Texture Processors and Caches
The texture processor subsystem was the main bottleneck of the R600 and RV670 graphics cores.
There were only 16 texture processors grouped into four big blocks. This was not enough even though math1ematics-heavy special effects prevail over high-resolution textures in modern games due to the multiplatform nature of many projects. Moreover, there was only one filter unit per each texture address units, which reduced the efficiency of the texture processors when performing texture filtering, especially anisotropic filtering. Anisotropic filtering is used widely today and is unlikely to be abandoned in near future.
The developers took these drawbacks into consideration and endowed the RV770 with new texture processors.

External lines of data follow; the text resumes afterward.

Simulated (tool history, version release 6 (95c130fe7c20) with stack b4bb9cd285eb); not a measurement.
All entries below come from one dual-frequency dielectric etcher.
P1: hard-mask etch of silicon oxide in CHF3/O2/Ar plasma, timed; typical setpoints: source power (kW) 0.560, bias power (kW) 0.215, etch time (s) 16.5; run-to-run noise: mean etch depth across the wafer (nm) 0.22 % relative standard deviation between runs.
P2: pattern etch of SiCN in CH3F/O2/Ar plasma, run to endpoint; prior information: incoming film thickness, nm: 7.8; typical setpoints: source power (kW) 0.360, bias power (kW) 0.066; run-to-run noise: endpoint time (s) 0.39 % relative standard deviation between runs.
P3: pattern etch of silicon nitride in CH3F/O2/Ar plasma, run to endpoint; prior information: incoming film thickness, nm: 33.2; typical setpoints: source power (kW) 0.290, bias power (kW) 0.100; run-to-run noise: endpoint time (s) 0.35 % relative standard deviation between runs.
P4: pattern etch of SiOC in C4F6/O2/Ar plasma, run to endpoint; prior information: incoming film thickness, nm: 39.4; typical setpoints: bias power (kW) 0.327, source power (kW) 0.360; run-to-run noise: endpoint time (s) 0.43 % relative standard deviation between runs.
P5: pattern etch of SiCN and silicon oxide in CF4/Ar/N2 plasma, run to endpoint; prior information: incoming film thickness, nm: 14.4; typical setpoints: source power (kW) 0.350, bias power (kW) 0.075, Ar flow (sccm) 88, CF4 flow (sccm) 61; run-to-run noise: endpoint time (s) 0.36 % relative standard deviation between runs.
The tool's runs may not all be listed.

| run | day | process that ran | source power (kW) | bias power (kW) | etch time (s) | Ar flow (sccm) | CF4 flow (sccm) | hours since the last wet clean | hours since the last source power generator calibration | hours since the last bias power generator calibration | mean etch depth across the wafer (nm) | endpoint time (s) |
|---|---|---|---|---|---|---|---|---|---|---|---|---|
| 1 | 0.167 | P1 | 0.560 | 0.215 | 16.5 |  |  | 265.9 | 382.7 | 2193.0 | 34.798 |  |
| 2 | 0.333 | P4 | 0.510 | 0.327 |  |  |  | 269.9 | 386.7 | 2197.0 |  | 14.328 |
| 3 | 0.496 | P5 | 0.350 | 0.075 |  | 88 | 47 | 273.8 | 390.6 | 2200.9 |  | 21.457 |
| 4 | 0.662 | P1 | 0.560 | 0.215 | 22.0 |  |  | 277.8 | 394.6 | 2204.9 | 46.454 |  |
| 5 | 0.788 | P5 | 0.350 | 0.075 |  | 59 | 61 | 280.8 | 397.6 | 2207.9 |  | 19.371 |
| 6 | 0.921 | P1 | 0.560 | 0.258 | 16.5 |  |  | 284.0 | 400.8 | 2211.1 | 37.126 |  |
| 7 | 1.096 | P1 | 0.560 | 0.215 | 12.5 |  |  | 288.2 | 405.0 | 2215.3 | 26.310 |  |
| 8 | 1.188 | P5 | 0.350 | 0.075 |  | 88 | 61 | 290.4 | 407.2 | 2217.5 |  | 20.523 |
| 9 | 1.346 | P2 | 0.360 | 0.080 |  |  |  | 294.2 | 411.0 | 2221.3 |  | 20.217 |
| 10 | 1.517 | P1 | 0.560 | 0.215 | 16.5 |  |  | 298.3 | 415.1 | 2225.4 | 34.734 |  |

The texture processors have a completely new design. Each TMU now contains 16 FP32 texture samplers, four address units and four filter units. The efficiency of sampling seems to be low but this is compensated by the doubled bandwidth of the bus between the TMUs and the texture caches. ATI managed to increase the speed of filtering of 32-bit and 64-bit textures by 2.5 and 1.5 times respectively. It sounds good theoretically and should be as good in practical applications.
The texture processors are still united into large modules with four TMUs in each. Each such module services one of the ten SIMD cores. The TMUs have been optimized to contain fewer transistors and do not increase the overall size of the GPU much.
The cache subsystem is an important part of the GPU’s texture-processing system. It has been modernized in the RV770:

First of all, the caches have become faster. The speed of fetching textures from the L1 caches is now an impressive 480GBps. The L1 and L2 caches can communicate at a speed of 384GBps. Second, each SIMD core now has a dedicated L1 cache for efficient data storage. Third, the L2 caches are coordinated with the memory controllers. Fourth, the RV770 features a separate cache for storing vertex data. The improvements are not as obvious as with the texture processors, yet are expected to contribute to the performance of the Radeon HD 4800 in games. ATI’s new GPU has surely got rid of the main bottleneck of the Radeon HD architecture and can challenge Nvidia’s solutions at texture operations. ATI’s approach to designing GPUs is at its best here: optimizations instead of just increasing the amount of resources.